Governmental data on settlement construction for all of 2010 is not likely to be available until the end of February.

No full calculation was ever presented regarding the number of housing units on which work was suspended from November 26, 2009, to September 26, 2010. But based on past figures from the Central Bureau of Statistics, it was likely that work on anywhere from 1,000 to 1,600 housing units was affected.

According to the CBS, there were 2,107 housing starts in West Bank settlements in 2008 and 1,888 in 2009.

If settlers hope to reach the same level of activity in 2010, they would have to lay between 762 and 981 foundations in the next seven weeks.

Peace Now called on Prime Minister Binyamin Netanyahu to renew the moratorium on new construction.

“The freeze had turned into a 10-month delay. If it is not followed by a second freeze, it will become irrelevant,” said Hagit Ofran, who heads the Peace Now Settlement Watch Team.

The Council of Jewish Communities of Judea, Samaria and the Gaza Strip bitterly attacked the report and said it only wished that the “hallucinatory figures” were true.

Peace Now never misses an opportunity to “sabotage” Israel’s diplomatic interests, council head Dani Dayan said.

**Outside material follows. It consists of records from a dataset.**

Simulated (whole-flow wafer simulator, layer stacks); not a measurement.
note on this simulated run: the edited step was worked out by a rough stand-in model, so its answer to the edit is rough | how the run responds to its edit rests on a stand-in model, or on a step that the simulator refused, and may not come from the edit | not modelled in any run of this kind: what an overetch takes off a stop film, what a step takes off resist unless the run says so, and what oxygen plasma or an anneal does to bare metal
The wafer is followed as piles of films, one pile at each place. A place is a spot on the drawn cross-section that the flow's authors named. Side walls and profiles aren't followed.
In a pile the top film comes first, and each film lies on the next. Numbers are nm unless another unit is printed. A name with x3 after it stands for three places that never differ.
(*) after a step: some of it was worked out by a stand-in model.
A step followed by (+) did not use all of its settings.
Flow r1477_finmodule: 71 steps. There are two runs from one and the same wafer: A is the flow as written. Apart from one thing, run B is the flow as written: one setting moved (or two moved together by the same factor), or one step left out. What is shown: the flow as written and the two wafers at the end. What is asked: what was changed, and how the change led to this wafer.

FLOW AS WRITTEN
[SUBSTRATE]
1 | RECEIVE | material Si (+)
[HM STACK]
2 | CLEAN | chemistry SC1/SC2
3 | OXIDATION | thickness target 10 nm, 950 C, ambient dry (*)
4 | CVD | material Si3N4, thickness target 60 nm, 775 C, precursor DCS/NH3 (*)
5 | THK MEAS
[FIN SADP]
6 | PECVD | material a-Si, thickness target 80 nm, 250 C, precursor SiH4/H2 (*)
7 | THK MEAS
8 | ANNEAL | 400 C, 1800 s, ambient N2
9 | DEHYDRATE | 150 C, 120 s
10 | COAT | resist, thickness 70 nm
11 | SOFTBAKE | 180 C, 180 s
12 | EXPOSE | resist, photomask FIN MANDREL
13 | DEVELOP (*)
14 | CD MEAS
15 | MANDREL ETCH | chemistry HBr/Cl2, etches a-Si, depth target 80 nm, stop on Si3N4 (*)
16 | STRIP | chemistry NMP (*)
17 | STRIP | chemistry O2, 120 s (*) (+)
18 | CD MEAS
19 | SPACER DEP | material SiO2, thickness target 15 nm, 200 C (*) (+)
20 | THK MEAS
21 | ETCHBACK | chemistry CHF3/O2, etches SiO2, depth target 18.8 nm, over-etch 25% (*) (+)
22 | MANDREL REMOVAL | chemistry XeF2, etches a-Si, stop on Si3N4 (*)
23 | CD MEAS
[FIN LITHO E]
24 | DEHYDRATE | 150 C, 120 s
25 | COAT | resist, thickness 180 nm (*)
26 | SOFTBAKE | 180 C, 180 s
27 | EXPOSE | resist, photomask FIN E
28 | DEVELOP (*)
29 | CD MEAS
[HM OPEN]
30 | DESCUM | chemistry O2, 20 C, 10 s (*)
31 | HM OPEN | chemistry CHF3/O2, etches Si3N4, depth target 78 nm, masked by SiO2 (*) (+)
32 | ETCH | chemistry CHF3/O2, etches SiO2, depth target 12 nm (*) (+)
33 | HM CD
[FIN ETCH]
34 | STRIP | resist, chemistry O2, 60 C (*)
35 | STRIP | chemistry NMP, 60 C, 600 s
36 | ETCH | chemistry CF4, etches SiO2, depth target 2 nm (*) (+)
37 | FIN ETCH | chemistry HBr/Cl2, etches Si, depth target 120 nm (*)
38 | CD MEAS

With this “garbled” report, Peace Now is trying to “incite” a disagreement between the United States and Israel, Dayan said.

It represents a “nasty and transparent” attempt by Peace Now to force the government to adopt an extremist left-wing policy, he said.

According to Peace Now, there are new housing starts in 61 out of the 121 settlements.

It added that 34 percent of the new construction was in settlements located outside the route of the West Bank security barrier.

The bulk of new work involves small projects of less than 50 units, according to the report. The largest new project, of 216 units, is in Betar Illit, the second largest Jewish West Bank community.

Leaders of that settlement – which typically contributes to a fair amount of new housing – have said that they are out of construction permits and cannot build beyond this project.

Construction numbers were low, 94 units, in Modi’in Illit, which is the largest settlement and normally builds hundreds of apartments every year. Similarly, the third largest settlement, Ma’aleh Adumim, has only registered 24 new homes since the moratorium expired.

Like Betar Illit, it has also said that it is out of construction permits.